There are many different options for purchasing a car these days. You could go with a used vehicle, something brand new off the lot, or take a look at a leasing term. There’s no right answer for every situation, but once you know the pros and cons of each scenario, it’s easier to make the right decision!
When you buy a car in cash, it’s yours. You’ll have no monthly car payments and will just need to pay for insurance and registration, and you’ll be free to spend your hard-earned money on other things. You can also rest easy knowing that you’re not paying 1-5% in interest alone, which adds significantly to the final cost of a new car. This is also important if you’re looking to make other big purchases, like a home. Having an expensive vehicle payment on your credit report can mean qualifying for less buying power.
Chances are, you probably bought a used vehicle if you paid in cash. Your new-to-you ride likely won’t have any warranty remaining, which means you could be on the hook for expensive repairs. A $2000 car seems like a good deal until it won’t start on a cold winter morning and needs a new transmission.
Do you want reliability, comfort, a car that’s covered by warranty, and that new car smell? You can finance your new ride. You’ll pay the cash price of the vehicle plus an interest rate (that you can negotiate, if you have good credit) over a set term, monthly or bi-weekly. This also means that major repairs in the first 100,000 kilometres or so are often covered by the manufacturer, your new or gently used vehicle is less likely to have major issues, and you get to drive a pretty sweet ride for an affordable monthly rate.
Generally, a good rule of thumb to follow is: if you can’t afford it over five years, you can’t afford it. Some dealerships will offer attractive monthly rates over seven or eight years, but signing up for a commitment that long on a depreciating asset (something that loses value over time) can get messy. You can end up in a “negative equity” situation, which means you owe more on the car than what it’s worth on the market.On top of that, a vehicle that you finance over a longer period of time is likely out of warranty towards the end of your financing agreement, and issues can begin to crop up that you have to pay out of pocket for, but you still don’t own the vehicle outright! Often, to get out of that situation, you have to carry over that negative equity into another vehicle. For example, if you still owe $10,000 on your current car and your new car is $30,000, you’re actually going to finance $40,000 plus interest. Yikes!

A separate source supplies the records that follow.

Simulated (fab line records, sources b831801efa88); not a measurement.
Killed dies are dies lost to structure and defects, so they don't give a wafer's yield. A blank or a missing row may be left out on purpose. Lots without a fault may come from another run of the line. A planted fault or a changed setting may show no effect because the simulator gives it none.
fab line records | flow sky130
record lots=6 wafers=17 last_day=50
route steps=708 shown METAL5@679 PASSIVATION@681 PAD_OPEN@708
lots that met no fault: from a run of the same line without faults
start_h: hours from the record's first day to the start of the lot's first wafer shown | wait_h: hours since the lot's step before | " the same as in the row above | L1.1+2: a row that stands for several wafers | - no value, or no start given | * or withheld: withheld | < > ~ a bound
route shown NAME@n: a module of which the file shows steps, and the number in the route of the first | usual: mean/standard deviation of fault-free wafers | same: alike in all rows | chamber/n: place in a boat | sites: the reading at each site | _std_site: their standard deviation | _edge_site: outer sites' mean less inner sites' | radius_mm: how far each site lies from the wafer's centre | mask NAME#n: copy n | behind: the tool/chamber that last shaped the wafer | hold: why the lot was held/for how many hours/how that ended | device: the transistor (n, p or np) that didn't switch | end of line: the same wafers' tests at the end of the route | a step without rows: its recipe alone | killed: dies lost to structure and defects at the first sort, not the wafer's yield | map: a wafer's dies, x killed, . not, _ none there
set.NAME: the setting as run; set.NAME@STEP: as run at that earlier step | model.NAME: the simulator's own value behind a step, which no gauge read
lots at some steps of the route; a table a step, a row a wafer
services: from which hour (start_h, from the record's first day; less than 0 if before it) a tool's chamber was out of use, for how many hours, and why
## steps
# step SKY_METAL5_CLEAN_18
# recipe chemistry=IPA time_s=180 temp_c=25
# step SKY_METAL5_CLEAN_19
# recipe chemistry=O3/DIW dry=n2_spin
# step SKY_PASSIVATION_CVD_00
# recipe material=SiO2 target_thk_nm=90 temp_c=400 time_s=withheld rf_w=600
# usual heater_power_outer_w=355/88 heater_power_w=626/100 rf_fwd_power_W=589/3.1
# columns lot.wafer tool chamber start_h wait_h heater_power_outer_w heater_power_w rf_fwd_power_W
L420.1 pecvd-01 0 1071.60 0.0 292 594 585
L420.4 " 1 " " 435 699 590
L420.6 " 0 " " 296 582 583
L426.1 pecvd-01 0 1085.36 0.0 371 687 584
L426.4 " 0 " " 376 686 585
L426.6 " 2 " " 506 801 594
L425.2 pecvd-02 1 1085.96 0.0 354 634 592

If a negative equity situation doesn’t sound too appealing, you may want to consider leasing. In this case, you “rent” the vehicle from the dealer for a set amount of time, at a set rate. At the end of the term, as long as you’ve adhered to the conditions (regular maintenance, kilometre limits, etc.) you can hand the vehicle back, no questions asked. You also have the option to buy out and finance the remainder of the cost of the vehicle, which will usually put you in a positive equity situation if the vehicle has been well maintained. Sounds like a win-win!
Some people are opposed to leasing because they like the feeling of “ownership”, but it’s not always wise to own something that will depreciate as fast or faster than you make payments on it. By the end of your financing term, you’ll have paid tens of thousands of dollars for a vehicle but may not have much in the way of asset value. Don’t be afraid to lease!
Leasing does have its drawbacks, like anything. One issue is the kilometre limit – most dealerships will make you commit to a yearly kilometre allowance (15,000, 20,000, etc.). Not everyone knows how many kilometres they will drive in a year, and things like job location changes, moves, or lengthy road trips can be costly down the road. If you have exceeded the kilometre limit during your lease, you usually have to pay a rate per excess kilometre when you return the vehicle.
There are different options for getting behind the wheel of a new ride, whether it's a cash transaction that gets a “new to you” vehicle, financing to get a brand new car, or leasing so you can give it back when you’re finished! The most important part of making a decision for purchasing a car is doing your research and knowing which option is best for you. We hope this helps you make a decision – buying a car is an exciting time!